Asia, emerging markets, cyclicals top global equity call by SEB
SEB believes there is good long term opportunity in equities, particular in Asia, emerging markets and cyclicals, for those who are prepared not to be put off by ongoing uncertainty about factors such as the downside risk to global economic growth.
The world still looks uncertain at the moment, with concerns over macroeconomic figures, debt problems in Europe and the US, and the pace of China’s recovery. But it is precisely because stock markets are undervalued against the longer term prospects that it is a good time to consider equities, SEB said in a note on global equities that forms part of its latest Investment Outlook.

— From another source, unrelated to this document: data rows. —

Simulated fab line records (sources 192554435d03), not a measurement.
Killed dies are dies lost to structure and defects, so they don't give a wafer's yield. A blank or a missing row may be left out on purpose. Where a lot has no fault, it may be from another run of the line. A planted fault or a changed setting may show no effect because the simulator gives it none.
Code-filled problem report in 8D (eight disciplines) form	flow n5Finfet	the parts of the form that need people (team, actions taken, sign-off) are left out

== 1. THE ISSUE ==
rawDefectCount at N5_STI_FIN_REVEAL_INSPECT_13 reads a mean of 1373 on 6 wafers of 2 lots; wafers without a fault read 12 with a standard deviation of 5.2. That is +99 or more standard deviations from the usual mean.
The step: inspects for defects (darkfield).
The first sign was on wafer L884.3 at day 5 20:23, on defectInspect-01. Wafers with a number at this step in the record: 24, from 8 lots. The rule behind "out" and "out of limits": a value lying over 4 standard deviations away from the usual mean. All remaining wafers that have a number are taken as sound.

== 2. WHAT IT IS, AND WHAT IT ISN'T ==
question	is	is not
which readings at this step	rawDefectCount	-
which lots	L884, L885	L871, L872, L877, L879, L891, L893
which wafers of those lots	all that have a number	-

“The third quarter company reporting season was mixed. Generally speaking, sales figures were weak for the world’s listed companies while earnings came in as expected. Fourth quarter company forecasts were cautious, tilted in a negative direction, leading to downward revisions of earnings estimates. On a global basis, corporate earnings are expected to grow by 12% in 2013, with the outlook for emerging markets somewhat higher at 13.5%. American earnings estimates stand at 10% expected growth, while European estimates are a bit higher (115).”
“Asia and emerging markets are at the top, with Korea, Taiwan, Indonesia and Thailand among markets where earnings are expected to increase by 15-25% next year. Valuations must be viewed as attractive, with global equities trading at price-earnings (P/E) ratios of 12x expected 2013 earnings. The US pulls up the figure with a P/E ratio of 12.6x, while Europe is trading at 11x and Japan 11.5x next year’s projected earnings. Equities in emerging markets stand out as the cheapest, with a P/E ratio of 10x.”
SEB said that cyclical sectors will have better earnings growth than the average next year, with companies in the commodities, technology and financial sectors growing fastest. In contrast, companies in the durable goods sector will see earnings fall.
Asia, and China in particular remains in focus of global equity investors. In part this is because the gap between valuations of US versus Chinese equity has widened.
China’s P/E ratio for 2013 is forecast as 9.5x, with earnings growth of 10%.
“Aside from China, we also have a positive view of less-developed countries in Asia with major growth potential, such as Indonesia, Malaysia and Thailand. Russia and Eastern (including Central) Europe are also attractive investment alternatives; given their low valuations and high earnings growth, shares from these regions should be part of a global equity portfolio,” SEB said.